According to a report by Reuters, other nations identified by the Commission as falling behind are Luxembourg and Ireland.
Targets are set by the EU’s Renewable Energy Directive, introduced in 2009. The United Kingdom is expected to provide 30% electricity, 12% heat, and 10% transport from renewables by 2020.
“This is a wake-up call to our Government, which for the past two years has introduced policy changes that have slowed deployment of renewables in the heat, transport, and power sectors.”
A recent (September 2016) Energy and Climate Change Select Committee report argued that the UK is currently not on track to meet its overall target, and estimated that the country is less than half way towards meeting the 12% heat goal. The amount of renewable fuel in the transport fuel has been capped at 4.75%.

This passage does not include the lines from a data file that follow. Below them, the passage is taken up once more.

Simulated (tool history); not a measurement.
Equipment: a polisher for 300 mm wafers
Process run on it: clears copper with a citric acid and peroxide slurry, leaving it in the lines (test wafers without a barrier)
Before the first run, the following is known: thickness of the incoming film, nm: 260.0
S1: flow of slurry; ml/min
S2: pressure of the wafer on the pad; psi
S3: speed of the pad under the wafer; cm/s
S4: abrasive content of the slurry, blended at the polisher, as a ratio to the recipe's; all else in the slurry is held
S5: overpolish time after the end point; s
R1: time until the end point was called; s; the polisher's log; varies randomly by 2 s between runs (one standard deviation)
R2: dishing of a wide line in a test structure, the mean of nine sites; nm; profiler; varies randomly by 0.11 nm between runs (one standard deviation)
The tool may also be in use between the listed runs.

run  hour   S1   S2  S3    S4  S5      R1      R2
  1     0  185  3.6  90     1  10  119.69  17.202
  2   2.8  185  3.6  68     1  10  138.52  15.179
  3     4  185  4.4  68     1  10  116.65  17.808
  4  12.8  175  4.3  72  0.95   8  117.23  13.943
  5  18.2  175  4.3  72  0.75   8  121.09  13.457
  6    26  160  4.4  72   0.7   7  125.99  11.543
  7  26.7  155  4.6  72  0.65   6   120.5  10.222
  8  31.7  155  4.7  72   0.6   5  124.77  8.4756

In a stock take on the bloc’s climate targets, due to be published on today (1 February), the European Commission saw renewables accounting for 16.4 percent of overall consumption in 2015.
The Commission said EU nations will have to redouble efforts to meet steeper targets in coming years and were struggling to reduce emissions in the transport sector.
Looking To China
Fearing President Donald Trump will pull the United States out of a global pact to cut emissions, EU officials hope leadership in renewables will help forge ties with China to keep pushing diplomatic efforts to fight climate change.
“Despite the current geopolitical uncertainties … Europe will move ahead with the clean energy transition, and will look to China and many others players to push forward,” Climate and Energy Commissioner Miguel Arias Canete told Reuters.
Commenting on the announcement, Dr Nina Skorupska CBE, Chief Executive of the Renewable Energy Association said: “This is a wake-up call to our Government, which for the past two years has introduced policy changes that have slowed deployment of renewables in the heat, transport, and power sectors.
“Our progress towards these targets to date has helped create a multibillion pound industry that in 2014 to 2015 employed nearly 117,000 in the UK.
“While it appears that UK is on track to meet our power targets, we are seriously falling behind in the heat and transport sectors. The Government should take immediate steps to remove the roadblocks to further renewable energy deployment.”
“The Department for Transport should accelerate the timing of the 9.75% of renewables in the fuel mix. Increasing the cap on crops in the production of biofuels, including grasses that help replenish soil health, would make this more achievable.
“In heat, the Government’s recent reform of the Renewable Heat Incentive has stilted the growth of much of the biomass sector.
“Further renewable electricity deployment can help ease the burden on the heat and transport sectors. This can be quickly and cheaply done by re-allowing solar PV and onshore wind to compete in government auctions, and allowing for the further conversion of old coal stations to run on biomass is another affordable, sustainable, and rapid option.
“Maintaining renewables deployment isn’t just about meeting targets. This is about building new industry and positioning Britain as an industrial leader in the 21st century.”
Environmental Standards On UK Post-Brexit
In related news, a leaked report seen by The Guardian suggests MEPs are considering forcing the UK to abide by key green laws under any Brexit deal, according to reports.
The paper suggests the European Parliament would vote against any Brexit deal that would allow Britain to weaken its commitments to cutting pollution or protecting wildlife after it leaves the union, arguing such a deal would threaten the wider European environment.
Under the MEPs’ proposals, Britain could still be subject to a pan-European court that would hold it to account over key green regulations alongside its other commitments under any deal.